A Boston bombing victim was lied to by one of her rescuers who said he was a wounded Afghanistan veteran in order to calm her, but she said she doesn't mind.

Victoria McGrath sustained a serious injury to her leg when it was shredded by shrapnel form one of the bombs. She was five feet from it when it went off and was bleeding profusely, as one of her arteries had ruptured.

Tyler Dodd, an ex-oil rig worker, came to comfort her when he saw her. He said he went through a similar injury when he was on duty in Afghanistan.

Dodd, a recovering alcoholic, said "he saw the terror in the eyes" of the woman and knew he had to talk to her.

"She asked me not to leave her. She was holding my hand. There was some kind of connection on a spiritual level, I would have to say, cause when I told her it was going to be okay, she believed me," he said.

McGrath, who attends Northeastern University, said that Dodd told her he was a Marine. When he told her he was injured in the war, she felt calmer.

When he appeared on the news and was asked about his service, he admitted that he lied to her in order to offer her some comfort.

"He wasn't a combat soldier in Afghanistan - he wasn't in combat," McGrath said. "I don't regret it - I don't regret him telling me that."

McGrath is now recovering from her injuries. She has extensive nerve damage from the bomb when shrapnel tore through it.

She was also recently reunited with three of her other heroes, including Bruce Mendhelson, Alicia Shamba and firefighter Jim Plourde. 

McGrath credits Mendhelson for saving her life, as it was revealed that the tourniquet he applied to her leg could be the reason she is still alive as it stopped the severed artery from bleeding. 

After she began recovering from her injuries, she asked to meet Dodd.

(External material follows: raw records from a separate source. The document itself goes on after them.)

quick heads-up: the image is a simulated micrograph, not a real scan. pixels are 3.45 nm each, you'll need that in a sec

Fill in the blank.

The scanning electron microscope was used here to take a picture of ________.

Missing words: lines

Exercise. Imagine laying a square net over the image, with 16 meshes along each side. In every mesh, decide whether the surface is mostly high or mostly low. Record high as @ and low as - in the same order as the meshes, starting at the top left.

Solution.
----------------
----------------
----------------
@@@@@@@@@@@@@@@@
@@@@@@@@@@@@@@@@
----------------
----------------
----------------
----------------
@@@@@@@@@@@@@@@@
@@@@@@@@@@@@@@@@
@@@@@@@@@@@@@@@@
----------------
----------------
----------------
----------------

"I had no idea this is what he [God] had planned for me," Dodd said. "It was pure chaos immediately following. There were people screaming, a lot of people with lower extremity injuries, and a lot of blood. It was really surreal. In this situation, you run on autopilot, so you don't have to really feel anything. To be honest with you, I didn't know what to feel at the time. It was an unbelievable scene."

"What sticks out in my mind more than the injuries or the chaos or the trauma was peoples' selflessness in the situation and how many people were willing to help despite police telling us we were in immediate danger."